It’s part of an impulse to distill ideas and principles down to their essence … and to promote efficiency in whatever we do.
It’s no different in the MarComm discipline. Nearly everyone knows about the “4 Ps” of marketing: Product, Place, Price and Promotion. The principle has been with us for nearly a century.
Several of these newer paradigms — one coined by Robert Lauterborn, a professor of advertising at the University of North Carolina, and another from technology marketing specialist Paul Dunay — consist of a group of marketing “Cs” ranging from five to seven in number: Consumer, Cost, Convenience, Content, Connection, Communication and Conversion.
Űber-marketing specialist Jennifer Howard has taken a different approach; she’s added to the original “4 Ps” by tacking on five new “Ps” covering the sphere of digital marketing.
Those new digital marketing attributes are Pulse, Pace, Precision, Performance and Participation. They go a long way toward filling in the yawning gaps in the original list of attributes.

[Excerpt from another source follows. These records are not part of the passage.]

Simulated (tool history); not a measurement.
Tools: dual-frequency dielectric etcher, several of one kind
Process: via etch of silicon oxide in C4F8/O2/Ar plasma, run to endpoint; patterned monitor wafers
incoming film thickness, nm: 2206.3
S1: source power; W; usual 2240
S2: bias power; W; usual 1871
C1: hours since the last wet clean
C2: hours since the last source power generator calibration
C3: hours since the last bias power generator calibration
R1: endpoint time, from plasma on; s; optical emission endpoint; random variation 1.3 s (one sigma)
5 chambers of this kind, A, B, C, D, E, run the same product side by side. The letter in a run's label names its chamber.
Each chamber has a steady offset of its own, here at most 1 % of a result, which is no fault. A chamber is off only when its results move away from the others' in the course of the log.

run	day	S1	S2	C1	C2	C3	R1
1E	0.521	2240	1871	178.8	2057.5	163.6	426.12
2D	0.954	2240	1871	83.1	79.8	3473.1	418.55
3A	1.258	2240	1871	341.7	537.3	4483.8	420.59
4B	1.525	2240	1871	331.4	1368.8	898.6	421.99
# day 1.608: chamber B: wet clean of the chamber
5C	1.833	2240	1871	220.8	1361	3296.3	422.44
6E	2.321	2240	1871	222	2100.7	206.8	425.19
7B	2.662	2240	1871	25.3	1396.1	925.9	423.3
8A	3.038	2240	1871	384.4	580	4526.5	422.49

Beyond the notion that anyone who can manage to come up with five additional attributes that begin with the letter “P” deserves a medal of sorts, Howard’s new terms happen to be worthwhile additions that help bring the principles into the interactive era:
- Pulse – active listening and attention to customer, brand and competitor insights.
- Pace – the speed at which marketing campaigns are carried out.
- Precision – assuring that marketing messages are delivered correctly.
- Participation – creating conversations with customers that enable them to “join the conversation.”
- Performance – meeting expectations for results via measurable and accountable MarComm tactics.
If you’re thinking now that we can’t go much further than the “Ps” or “Cs” of marketing … not so fast!
In fact, we now have yet another set of marketing attributes being brought to the table – this time by database marketing specialist Nick Necsulescu.
Necsulescu focuses his approach on customer segmentation – namely, interpreting data and converting insights into customer-centric solutions. Recently, he’s been talking up the “4 Rs” of Marketing at various marketing trade events. For the record, the “4 Rs” of are these:
- Right Customer
- Right Message
- Right Channel
- Right Time
More broadly, Necsulescu sees the “4 Rs” as “personalization redefined.” He contends, “Of all the potential, new-age replacements for the four Ps of marketing, this set of ‘rights,’ in my opinion, is the most accurate.”
Necsulescu is particularly keen on three major customer expectations:
- Customers expect instant gratification
- Customers want to feel empowered
- Customers are interested in self-service
In order to meet these new kinds of expectations, Necsulescu figures that marketers need to learn as many insights as possible on individual needs – the kind of information that determines what type of an offer should be presented and the message surrounding that offer. Also, to make sure the timing of the offer is well-targeted and that the offer is being presented through the most preferred channel.
That’s where robust CRM systems and databases come into play, with true 1-to-1 marketing tactics employed. The challenge is daunting … but in Necsulescu’s view, he doesn’t think companies have much choice in the matter.
So there we have it: We’re now dealing with Marketing Cs, Ps and Rs. A veritable alphabet soup of attributes — and all the implementation challenges that come along for the ride.
We may need a little CPR for marketing professionals, too!